Question

Solve the inequality. Then graph the solution set on the real number line. \(x^{2}+2 x>3\)

Short answer

The solution to the inequality \(x^{2}+2x > 3\) is x in (-\infty, -3) U (1, \infty).

Step-by-step solution

Arrange into Standard Quadratic Form

The problem can be rewritten as a quadratic inequality in standard form. Subtract 3 from both sides of the inequality to achieve this. The resulting inequality is:\(x^{2}+2x-3 > 0\)

Factorize

Factor the quadratic expression as per the factors of -3 that add up to 2. This becomes \((x-1)(x+3) > 0\)

Determine the roots

To find the roots of the quadratic equation (where \(x^{2}+2x-3=0\)), solve the equation \(x-1=0\) and \(x+3=0\) which give the roots x=1 and x=-3 respectively.

Determine the intervals

The inequality \((x-1)(x+3) > 0\), means \(x^{2}+2x-3 > 0\) is looking for values of x where the parabolic graph is above the x-axis (y>0).The roots give three intervals on the number line: \(-\infty\) to -3, -3 to 1 and 1 to \(\infty\). Test each interval with a number within that range to see whether it satisfies the inequality or not.
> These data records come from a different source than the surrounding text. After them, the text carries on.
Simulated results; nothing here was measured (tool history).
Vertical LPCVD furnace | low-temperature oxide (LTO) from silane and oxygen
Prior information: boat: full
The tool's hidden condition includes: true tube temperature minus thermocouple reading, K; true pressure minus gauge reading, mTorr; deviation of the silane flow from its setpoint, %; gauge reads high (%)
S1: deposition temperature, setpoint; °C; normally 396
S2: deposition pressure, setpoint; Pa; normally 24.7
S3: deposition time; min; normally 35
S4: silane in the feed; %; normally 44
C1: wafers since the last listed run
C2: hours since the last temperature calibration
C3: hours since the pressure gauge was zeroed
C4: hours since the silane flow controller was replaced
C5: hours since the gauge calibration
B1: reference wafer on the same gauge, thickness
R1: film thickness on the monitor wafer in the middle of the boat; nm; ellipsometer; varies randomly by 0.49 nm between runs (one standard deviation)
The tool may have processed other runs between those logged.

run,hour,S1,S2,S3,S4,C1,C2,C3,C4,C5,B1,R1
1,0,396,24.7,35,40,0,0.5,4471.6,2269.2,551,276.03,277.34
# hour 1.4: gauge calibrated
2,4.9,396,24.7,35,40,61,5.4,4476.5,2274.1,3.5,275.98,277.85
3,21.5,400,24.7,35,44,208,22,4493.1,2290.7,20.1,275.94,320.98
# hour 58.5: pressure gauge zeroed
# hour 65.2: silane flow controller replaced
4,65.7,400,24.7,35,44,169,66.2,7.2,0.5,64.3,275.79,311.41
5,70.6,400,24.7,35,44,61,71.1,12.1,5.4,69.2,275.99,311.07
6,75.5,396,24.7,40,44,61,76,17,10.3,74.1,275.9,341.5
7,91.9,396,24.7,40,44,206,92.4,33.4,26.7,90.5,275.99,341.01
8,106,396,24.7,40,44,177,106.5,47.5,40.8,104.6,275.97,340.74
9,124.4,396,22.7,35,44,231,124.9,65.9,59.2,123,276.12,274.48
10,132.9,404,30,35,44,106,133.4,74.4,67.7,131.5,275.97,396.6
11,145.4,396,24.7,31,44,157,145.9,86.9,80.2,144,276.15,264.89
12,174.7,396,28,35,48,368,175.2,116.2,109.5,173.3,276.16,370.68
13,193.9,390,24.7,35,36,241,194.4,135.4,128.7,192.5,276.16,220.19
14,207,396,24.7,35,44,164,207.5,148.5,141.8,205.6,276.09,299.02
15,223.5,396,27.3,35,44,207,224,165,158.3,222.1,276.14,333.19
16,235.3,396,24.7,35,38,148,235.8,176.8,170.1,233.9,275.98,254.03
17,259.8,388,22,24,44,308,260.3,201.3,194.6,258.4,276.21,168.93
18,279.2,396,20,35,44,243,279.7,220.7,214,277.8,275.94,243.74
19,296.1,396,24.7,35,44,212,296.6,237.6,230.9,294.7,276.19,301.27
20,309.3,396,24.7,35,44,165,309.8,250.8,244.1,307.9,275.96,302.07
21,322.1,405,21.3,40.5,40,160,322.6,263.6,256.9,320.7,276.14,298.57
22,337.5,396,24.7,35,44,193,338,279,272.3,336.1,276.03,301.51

Graph the solution set on the number line.

Numbers from the interval (-\infty, -3) and (1, \infty) satisfy the inequality so the solution set is (-\infty, -3) U (1, \infty). Include -3 and 1 on a number line and shade in the regions that fall under the intervals that satisfy the inequality. The values of x in those regions (excluding -3 and 1) are the solutions to the inequality. Remember to use open circles as -3 and 1 are not inclusive.

Key concepts

Quadratic Inequality Graphing

Understanding how to graph quadratic inequalities is an essential skill in algebra. Let's consider the inequality from our exercise, \(x^2 + 2x > 3\). After rearranging it into standard quadratic form, \(x^2 + 2x - 3 > 0\), we get an expression that represents a parabola when set to equal zero.

Graphing this parabola involves finding its roots, where it intersects the x-axis. These roots divide the x-axis into intervals which can be tested to determine where the parabola lies above or below the x-axis. In our exercise, the roots are x = 1 and x = -3, creating three intervals: \((-\text{infty}, -3), (-3, 1)\), and \((1, \text{infty})\).

To graph the solution set on a number line, we mark the roots with open circles (since they are not included in the solution) and shade the intervals that satisfy the inequality, which in this case are \((-\text{infty}, -3)\) and \((1, \text{infty})\). The shading indicates where the values of x make the original inequality true, meaning the parabolic curve lies above the x-axis in those regions.

Factorization of Quadratic Equations

Factorization is a process that breaks down an expression into simpler multipliers that, when multiplied together, give you the original expression. In the context of a quadratic equation, such as the one from our problem, \(x^2 + 2x - 3\), we look for two binomials whose product is the quadratic equation. The coefficients of x in the binomials need to add up to the middle term of the original quadratic, and the constant term must be the product of the constants in the binomials.

For our equation, the factorized form is \((x - 1)(x + 3)\). Notice how the factors of -3 add up to +2, which satisfies our requirement for the middle term of the quadratic expression. When factorized, solving the inequality becomes straightforward, since you can analyze the individual factors to understand the intervals that make the entire expression greater than zero.

Intervals and Inequalities

Intervals and inequalities represent portions of the number line where an expression or equation may or may not hold true. An interval describes a range of numbers between two endpoints, which can be numbers or infinity symbols, indicating that the interval extends indefinitely in positive or negative directions.

When we solve quadratic inequalities, we're seeking x-values within specific intervals that make the inequality true. In our example, after finding where our factorized expression \((x - 1)(x + 3) > 0\) changes signs, we're left with the intervals \((-\text{infty}, -3), (-3, 1)\), and \((1, \text{infty})\). Selecting a test value from each interval helps determine which intervals fulfill the inequality. We then use this information to graph the solution on a number line, shading the intervals where the inequality holds true, and marking endpoints with open or closed circles according to whether the interval includes the endpoint or not.